A Phase Space of Reproducibility

Phase Space of Reproducibility

What does “reproducible science” encompass?

A tug-of-war

Here is one decomposition into “repeatability”, “reproducibility”, and “replicability”:1

“Repeatability (Same team, same experimental setup)…Reproducibility (Different team, same experimental setup)…Replicability (Different team, different experimental setup)…”

Here is a conflicting account of the relationship between “replicability” and “reproducibility”:2

“…even if we can replicate the results of a paper, slightly altering the experimental setup could have dramatically different results. For these reasons, we don’t want to consider the authors code, as this could be a source of bias. We want to focus on the question of reproducibility, without wading into the murky waters of replication.”

It seems that ACM’s “replicability” is Edward Raff’s “reproducibility”, and vice versa. And the colloquial phrase “repeat after me” is at odds with ACM’s “repeatability”.

A trip to the dictionary

Merriam-Webster3 defines reproduction as

the process by which plants and animals give rise to offspring and which fundamentally consists of the segregation of a portion of the parental body by a sexual or an asexual process and its subsequent growth and differentiation into a new individual.

and reports the first known use in circa 1640, in the above sense.

So, it seems to me that reproduction subsumes replication — replication is a sub-type of reproduction where, subjective to an observer, the new individual is a replica — an indistinguishable image — of the parental body.

Repetition seems like the kind of reproduction where no material portion of a parental body is involved. “Repeat after me” is about a second agent observing the first agent and reproducing the output of the first agent without material reuse of a portion of the first agent’s material output.

Repetition is about following the same method but without using a seed from the original performance.

Reproduction of result, i.e. growth of a new individual, can occur / be attempted with or without repetition of method. With or without repeated method, the growth of a new individual from the seed may or may not be successful.

Repetition of methods, replication of results

Repetition seems method-focused (same activities) whereas replication seems result-focused (same outcomes).

A reproduction can be perceived as more or less a repetition of the original production activities, and can orthogonally be perceived as more or less a replication of the original production outcomes.

Reproduction = Representation + Repetition + Replication

In terms of the W3C Provenance ontology’s4 core types of Agent, Activity, and Entity (diagram at top reproduced here):

Phase Space of Reproducibility

Reproducibility is the space. One axis is repeatability, i.e. “activity-dependent reproducibility”. Another axis is replicability, i.e. “entity-dependent reproducibility”. The final axis is “agent-dependent reproducibility”. For scientific reproducibility, we really (really) would like to ignore the Agent axis — sure, agent/representative identity is correlated with entity resourcing and activity resourcing capacity and skill in the real world, but we’d rather not consider it an independent axis.
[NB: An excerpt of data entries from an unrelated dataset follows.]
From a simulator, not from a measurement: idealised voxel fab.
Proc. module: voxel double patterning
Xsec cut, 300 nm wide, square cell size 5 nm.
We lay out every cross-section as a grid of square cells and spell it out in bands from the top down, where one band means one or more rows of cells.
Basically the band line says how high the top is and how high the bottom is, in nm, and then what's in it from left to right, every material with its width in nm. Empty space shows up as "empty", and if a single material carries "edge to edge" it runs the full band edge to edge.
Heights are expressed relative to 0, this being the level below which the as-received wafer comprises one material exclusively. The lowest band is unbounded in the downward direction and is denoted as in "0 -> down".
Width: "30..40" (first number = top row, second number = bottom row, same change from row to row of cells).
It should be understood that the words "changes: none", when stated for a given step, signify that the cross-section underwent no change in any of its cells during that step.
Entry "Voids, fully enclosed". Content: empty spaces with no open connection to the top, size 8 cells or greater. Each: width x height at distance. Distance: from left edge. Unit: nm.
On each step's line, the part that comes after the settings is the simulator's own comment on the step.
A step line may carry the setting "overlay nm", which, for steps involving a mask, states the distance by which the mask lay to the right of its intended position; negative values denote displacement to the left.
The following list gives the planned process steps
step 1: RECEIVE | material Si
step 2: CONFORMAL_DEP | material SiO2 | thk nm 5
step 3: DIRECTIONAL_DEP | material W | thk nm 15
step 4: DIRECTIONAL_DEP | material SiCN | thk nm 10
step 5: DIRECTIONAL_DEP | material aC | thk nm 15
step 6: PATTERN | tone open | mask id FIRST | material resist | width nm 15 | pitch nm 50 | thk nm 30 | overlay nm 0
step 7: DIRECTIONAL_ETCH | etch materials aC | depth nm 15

Thus, we consider a scientific process reproducible in part by its repeatability (reproduction of activities) and its replicability (reproduction of entities - artifacts, results, outcomes). This seems subjective, But “up and to the right” in the figure above is what we seem to seek.

How repeatable is reproduction? How replicable is it?

Engineering emphasizes modeling for prediction, whereas science emphasizes modeling for explanation. Thus, while repeatability (same activities) may not be valued for outcome-focused reproducibility in engineering, repeatability is valued for activity-focused reproducibility in science, that is, for explainability in terms of causes and conditions.

On independent reproduction

While we can consciously seek repeatability and replicability in reproduction attempts, we also typically value so-called “independent” reproduction, where it seems the investigating agent(s) were either not aware of original activities or of original starter/intermediate/output entities, or both, and yet reproduced them anyhow.

The significance of independent reproduction is not so much for validity of reproduction as it is for assigning credit to discovery, but still, independent reproduction is often perceived as more valid due to a perceived reduction in risk of dishonest reporting.

This post was adapted from a note sent to my email list on Machine-Centric Science.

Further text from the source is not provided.